NBA WESTERN CONFERENCE Phoenix needs more fight tonight against Mavericks



Steve Nash said the absence of guard Raja Bell is one reason for the struggles.
PHOENIX (AP) -- Sporting a small wound over his right eye, Phoenix point guard Steve Nash was backed up against a wall as he met with reporters after practice Monday.
That's where Nash's Suns will find themselves if they don't play better in Game 4 of the Western Conference finals tonight. They're feeling bruised, but not beaten, after a 95-88 Game 3 loss to Dallas Sunday left them trailing 2-1. Afterward Nash, who got cut early in the game, said the Suns needed to show more fight. On Monday, Nash said he wasn't trying to send a message through the media because he had told his teammates the same thing.
The mode
"I think at times we've been a little too passive," Nash said.
The Suns have to change that quickly or they will be eliminated one step short of the NBA Finals for the second consecutive season.
"It's a must-win-game situation [tonight]," Phoenix coach Mike D'Antoni said. "We win that, it's a two-out-of-three series. Obviously they have home court, but we've shown that we can win there."

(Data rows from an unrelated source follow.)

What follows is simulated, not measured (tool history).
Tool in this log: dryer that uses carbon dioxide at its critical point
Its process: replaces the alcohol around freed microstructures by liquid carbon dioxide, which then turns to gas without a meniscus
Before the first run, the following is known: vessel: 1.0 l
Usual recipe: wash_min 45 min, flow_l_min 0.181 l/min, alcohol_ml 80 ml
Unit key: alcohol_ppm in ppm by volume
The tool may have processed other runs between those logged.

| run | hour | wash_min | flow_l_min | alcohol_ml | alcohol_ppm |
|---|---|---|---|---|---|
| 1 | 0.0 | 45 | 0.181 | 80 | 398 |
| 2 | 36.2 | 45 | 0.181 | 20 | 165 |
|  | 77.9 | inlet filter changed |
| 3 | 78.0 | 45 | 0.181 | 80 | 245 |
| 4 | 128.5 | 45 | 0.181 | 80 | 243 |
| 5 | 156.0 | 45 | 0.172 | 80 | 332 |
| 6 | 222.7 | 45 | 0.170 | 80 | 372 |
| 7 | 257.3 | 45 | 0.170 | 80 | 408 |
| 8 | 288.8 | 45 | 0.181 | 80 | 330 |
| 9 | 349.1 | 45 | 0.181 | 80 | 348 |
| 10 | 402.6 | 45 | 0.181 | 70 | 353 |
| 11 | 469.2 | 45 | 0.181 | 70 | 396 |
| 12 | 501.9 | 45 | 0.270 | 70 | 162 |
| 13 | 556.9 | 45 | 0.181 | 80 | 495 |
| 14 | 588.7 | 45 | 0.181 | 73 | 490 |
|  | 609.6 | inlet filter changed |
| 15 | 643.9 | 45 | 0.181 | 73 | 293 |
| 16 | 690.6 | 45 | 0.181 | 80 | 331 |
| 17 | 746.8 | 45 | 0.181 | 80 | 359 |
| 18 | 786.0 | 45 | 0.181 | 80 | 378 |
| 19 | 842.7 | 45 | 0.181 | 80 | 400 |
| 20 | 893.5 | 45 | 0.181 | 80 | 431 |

Nash said one reason for the Suns' struggles is the absence of guard Raja Bell, who has missed the last two games with a strained left calf. Bell is not expected to play in Game 4.
Bell scored only eight points in Phoenix's 121-118 Game 1 victory at Dallas. But he brings a fire that the Suns have lacked in the last two games. It was Bell who floored the Lakers' Kobe Bryant in Game 5 of the opening round, drawing a flagrant foul and a one-game suspension. The Suns won that game and the next two to rally from a 3-1 deficit.
Bell said he agreed with Nash's assessment that the Suns had their shoulders slumped in the second half Sunday night, when they scored only 36 points.
"I did see it a little bit, and I don't know what to attribute that to," Bell said. "I think we have to find that [energy] from whoever's suited up."
Phoenix seemed to slump after an altercation late in the first half between the Mavericks' Jason Terry and the Suns' Tim Thomas. Thomas had drawn a flagrant foul from Josh Howard, who hit Thomas in the face as the Phoenix forward drove to the basket. As Thomas headed to the foul line, he walked through a group of Mavs, and he and Terry exchanged shoves. Both players were assessed technicals.
"It's just a situation where we're standing together and he walks right through us," said Terry, who had been suspended for one game for throwing a punch in the second round against San Antonio. "Hey, stuff happens in a game. It's the Western Conference finals and guys are going to do whatever it takes.
"That was just a situation where it was kind of edgy," Terry said. "The momentum was shifting either way. They benefited from it more than we did."